His decision to become actively involved in Conservative Party politics was informed against the backdrop of the UK’s economic malaise of the 1970s.  He eventually decided to stand in 1994 for Newham North East in a by-election, citing the unfinished work of the Thatcher/Major era as his primary motivation. Despite losing the by-election, he was elected for the seat of Runnymede and Weybridge in 1997 after losing out during selection for Maidenhead to the current incumbent, Theresa May.
He has managed to rise steadily through Conservative ranks, despite a tendency to back the losing candidate during leadership contests, having supported Peter Lilley in 1997 and Michael Portillo in 2001. However, he was one of the first promotions of the 1997 intake, becoming a health spokesperson under Hague, before Iain Duncan-Smith brought him onto the front bench in 2001 with the Trade and Industry brief.

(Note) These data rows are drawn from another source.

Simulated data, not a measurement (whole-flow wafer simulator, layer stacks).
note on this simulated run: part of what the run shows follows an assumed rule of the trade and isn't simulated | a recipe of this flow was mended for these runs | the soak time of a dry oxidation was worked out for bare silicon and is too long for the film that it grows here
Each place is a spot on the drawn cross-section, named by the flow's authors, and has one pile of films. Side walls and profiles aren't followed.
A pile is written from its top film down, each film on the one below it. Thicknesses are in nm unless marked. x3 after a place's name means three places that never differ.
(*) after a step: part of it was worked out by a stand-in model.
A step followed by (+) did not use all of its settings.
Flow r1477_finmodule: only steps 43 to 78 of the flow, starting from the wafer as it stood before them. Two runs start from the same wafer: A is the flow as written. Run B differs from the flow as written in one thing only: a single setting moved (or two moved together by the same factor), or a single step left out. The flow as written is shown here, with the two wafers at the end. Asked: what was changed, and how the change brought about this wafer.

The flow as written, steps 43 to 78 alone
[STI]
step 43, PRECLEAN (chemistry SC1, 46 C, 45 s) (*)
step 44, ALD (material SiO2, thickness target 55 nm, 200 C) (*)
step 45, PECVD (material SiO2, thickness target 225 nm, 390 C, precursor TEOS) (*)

Following three years as Shadow Minister for Local and Devolved Government Affairs, in 2005 he was moved to the Shadow Treasury team as George Osborne’s number two. Overlooking his ill-fated support for David Davis in the 2005 leadership contest Cameron promoted Hammond six months later to lead the Work and Pensions brief. However he was shuffled back to his previous post after Brown’s accession. This was perceived by critics as a demotion, but insiders regarded it as a necessary move to free-up Osborne for his role as the Party’s General Election co-ordinator.
Esteemed within the party for his intellectual aptitude he is seen as a risk-free, experienced pair of hands and is odds on to be rewarded with a place around Cameron’s cabinet table.